Shortly after the options analysis was released, the Town made a FOIL request seeking certain records from the DEC. In particular, the Town sought (1) documents relating to the possible provision of alternative water supplies during the dredging project; (2) materials exchanged between the DEC, DOH and EPA concerning permissible PCB levels in a water supply; (3) *656 documents relating to any modification, by DEC or any other state agency, to any applicable regulation governing the acceptable level of PCB exposure; and (4) materials received or submitted by DEC in response to GE's "Water Supply Options Analysis."
In response, the DEC provided a number of documents but withheld access to others, maintaining that they were exempt from disclosure under FOIL. Upon administrative appeal, the DEC released two additional records and determined that the remaining documents were properly withheld as inter-agency or intra-agency deliberative materials (see Public Officers Law § 87 [2] [g]) and that some of the records were also exempt from disclosure under state or federal law (see Public Officers Law § 87 [2] [a]).
The Town then commenced this CPLR article 78 proceeding, challenging the decision to withhold the remaining 344 records. Supreme Court concluded that the EPA was not an "agency" within the meaning of the Public Officers Law and directed the disclosure of several additional records that it found were not protected by Public Officers Law § 87 (2) (g).
The Appellate Division modified, finding that under the circumstances presented, including the legislative purpose of the FOIL exemption and the long-term collaborative relationship between the EPA and the state agencies on this project, communications between the federal and state agencies could be considered deliberative material subject to exemption as "intra-agency or inter-agency" materials (77 AD3d 224, 232-233 [3d Dept 2010]). The Court therefore remitted to Supreme Court for in camera review to determine whether the documents were exempt from disclosure under Public Officers Law § 87 (2) (g). Two Justices dissented in relevant part and, noting the public policy in favor of disclosure, would have found that the inter-agency or intra-agency exemption should not be expanded to include materials exchanged with the federal agency about the dredging project. On remittal, Supreme Court reviewed the pertinent records and concluded that they qualified as inter-agency or intra-agency deliberative material and were properly withheld. The Town now appeals pursuant to CPLR 5601 (d) and (a) from the Supreme Court judgment, bringing up for review the prior Appellate Division order.

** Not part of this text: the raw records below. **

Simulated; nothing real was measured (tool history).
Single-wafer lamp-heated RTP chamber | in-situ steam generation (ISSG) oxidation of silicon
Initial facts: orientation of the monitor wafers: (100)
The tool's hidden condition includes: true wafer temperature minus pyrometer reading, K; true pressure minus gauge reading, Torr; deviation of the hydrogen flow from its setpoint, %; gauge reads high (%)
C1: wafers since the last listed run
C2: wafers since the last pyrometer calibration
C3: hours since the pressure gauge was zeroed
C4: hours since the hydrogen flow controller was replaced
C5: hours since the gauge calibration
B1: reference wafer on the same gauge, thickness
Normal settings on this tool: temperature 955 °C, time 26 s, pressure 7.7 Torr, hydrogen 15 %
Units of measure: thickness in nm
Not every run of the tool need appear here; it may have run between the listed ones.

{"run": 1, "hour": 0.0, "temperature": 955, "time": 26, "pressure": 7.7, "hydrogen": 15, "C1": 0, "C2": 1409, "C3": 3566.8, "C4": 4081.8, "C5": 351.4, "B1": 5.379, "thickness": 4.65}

"It is settled that FOIL is based on the overriding policy consideration that `the public is vested with an inherent right *657 to know and that official secrecy is anathematic to our form of government'" (Matter of Capital Newspapers, Div. of Hearst Corp. v Whalen, 69 NY2d 246, 252 [1987] [citation omitted]). As a result, we have required that FOIL "be liberally construed and its exemptions narrowly interpreted so that the public is granted maximum access to the records of government" (Capital Newspapers, 69 NY2d at 252). It is the agency's burden to establish "that `the material requested falls squarely within the ambit of one of these statutory exemptions'" (Matter of Newsday, Inc. v Empire State Dev. Corp., 98 NY2d 359, 362 [2002], quoting Matter of Fink v Lefkowitz, 47 NY2d 567, 571 [1979]).
At issue here is whether communications with the EPA, a federal agency, are within the statutory exemption for pre-decisional inter-agency or intra-agency materials (see Public Officers Law § 87 [2] [g]). Although the phrases "inter-agency" and "intra-agency" are not specifically defined in the statute, the Legislature did provide a definition for the term "agency." For purposes of FOIL, "`[a]gency' means any state or municipal department, board, bureau, division, commission, committee, public authority, public corporation, council, office or other governmental entity performing a governmental or proprietary function for the state or any one or more municipalities thereof, except the judiciary or the state legislature" (Public Officers Law § 86 [3]).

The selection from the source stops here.